Explainer-How Microsoft is addressing antitrust concerns over Activision deal
Microsoft has thrown the gauntlet down over antitrust criticisms, saying it is ready to offer rivals licensing deals in exchange for regulatory approval of its $69 billion deal to purchase video game publisher Activision.
Microsoft has thrown the gauntlet down over antitrust criticisms, saying on Tuesday it is ready to offer rivals licensing deals in exchange for regulatory approval of its $69 billion deal to purchase video game publisher Activision, but it would not to sell the latter's lucrative "Call of Duty" franchise.

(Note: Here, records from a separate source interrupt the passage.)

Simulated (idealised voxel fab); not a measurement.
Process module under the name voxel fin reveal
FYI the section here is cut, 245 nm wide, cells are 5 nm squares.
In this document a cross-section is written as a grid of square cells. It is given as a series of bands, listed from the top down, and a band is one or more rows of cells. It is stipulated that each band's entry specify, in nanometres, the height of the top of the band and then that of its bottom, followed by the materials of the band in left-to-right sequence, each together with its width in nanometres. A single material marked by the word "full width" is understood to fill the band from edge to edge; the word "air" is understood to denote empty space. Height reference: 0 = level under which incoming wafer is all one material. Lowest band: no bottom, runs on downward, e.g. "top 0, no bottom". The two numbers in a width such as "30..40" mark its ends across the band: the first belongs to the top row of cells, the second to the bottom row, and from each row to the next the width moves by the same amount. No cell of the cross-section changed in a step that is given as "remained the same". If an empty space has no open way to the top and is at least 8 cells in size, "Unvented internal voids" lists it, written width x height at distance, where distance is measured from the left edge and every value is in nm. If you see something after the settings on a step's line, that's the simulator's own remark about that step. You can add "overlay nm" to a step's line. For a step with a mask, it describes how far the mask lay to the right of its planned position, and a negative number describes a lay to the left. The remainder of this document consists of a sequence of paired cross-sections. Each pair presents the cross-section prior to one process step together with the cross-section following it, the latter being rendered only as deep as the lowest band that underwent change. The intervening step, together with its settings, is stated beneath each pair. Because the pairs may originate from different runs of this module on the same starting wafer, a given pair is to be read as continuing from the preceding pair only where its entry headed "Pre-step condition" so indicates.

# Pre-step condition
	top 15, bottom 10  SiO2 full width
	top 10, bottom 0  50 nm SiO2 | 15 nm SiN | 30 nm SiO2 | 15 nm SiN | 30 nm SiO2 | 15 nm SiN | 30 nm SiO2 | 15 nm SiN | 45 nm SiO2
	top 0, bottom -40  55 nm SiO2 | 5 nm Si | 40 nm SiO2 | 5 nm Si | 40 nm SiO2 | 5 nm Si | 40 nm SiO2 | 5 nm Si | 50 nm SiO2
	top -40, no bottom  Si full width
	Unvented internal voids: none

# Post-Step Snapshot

WHAT IS THE ACTIVISION DEAL?
Microsoft announced the Activision bid in January last year, its biggest ever, to boost its firepower in the booming videogaming market and take on leaders Tencent and Sony, and lay the base for its investment in metaverse, digital spaces which are made more lifelike by the use of virtual reality (VR) or augmented reality (AR).
WHAT DO ANTITRUST REGULATORS SAY?
In December, the U.S. Federal Trade Commission (FTC) asked a judge to block the deal, saying it would give Microsoft's Xbox exclusive access to Activision games and leave out Sony's Playstation and Nintendo consoles.
The UK competition agency CMA has suggested divesting Call of Duty to address its concerns while the European Commission has warned Microsoft about the possible anti-competitive impact of the deal.
WHO ARE THE CRITICS AND FANS OF THE DEAL?
Market leader Sony wants the deal to be blocked. A group of 10 gamers in the United States has filed a private consumer antitrust lawsuit over the deal.
The European Games Development Federation, with more than 2,500 game studios in 22 European countries, and the UNI Global Union back the acquisition.
WHAT HAS MICROSOFT PRESIDENT SAID AND OFFERED?
Microsoft President Brad Smith said he doesn't think "it is feasible or realistic to think that one game or one slice of this company (Activision) can be carved out and separated from the rest" and that he doesn't "see a viable path to sell the Activision studio for the quality of the game to someone else."
Smith said the CMA has a choice to either kill the deal and cement Sony's 80% market share in Europe or clear it with behavioural remedies such as the licensing deals with Nintendo and Nvidia that will bring Call of Duty to 150 more million people.
WHAT ARE THE NINTENDO AND NVIDIA LICENSING DEALS?
Both companies have signed 10-year licensing deals that will bring Call of Duty to their gaming platforms but these are conditional on the Activision deal being approved.
WILL MICROSOFT'S TACTIC WORK?
Behavioral remedies like licensing deals are a hard sell for the CMA which flexed its muscles in 2021 when it ordered Facebook owner Meta to sell animated-images platform Giphy after the deal had been completed.
The European Commission could be more open to such remedies if they can allay their concerns, but it is still too early to tell.
WHO HAS GIVEN THE GREEN LIGHT SO FAR?
Brazil, Chile, Serbia and Saudi Arabia have given unconditional approval.
The EU antitrust enforcer's decision is due by April 11 but the deadline can be extended depending on when remedies are offered.
The CMA has given Microsoft until 1700 GMT Feb. 22 to comment on possible remedies, with a response hearing possible by early March, final submissions and responses in March and April 26 for a final report.
Microsoft's Smith said the company would fight the FTC's request to block the deal.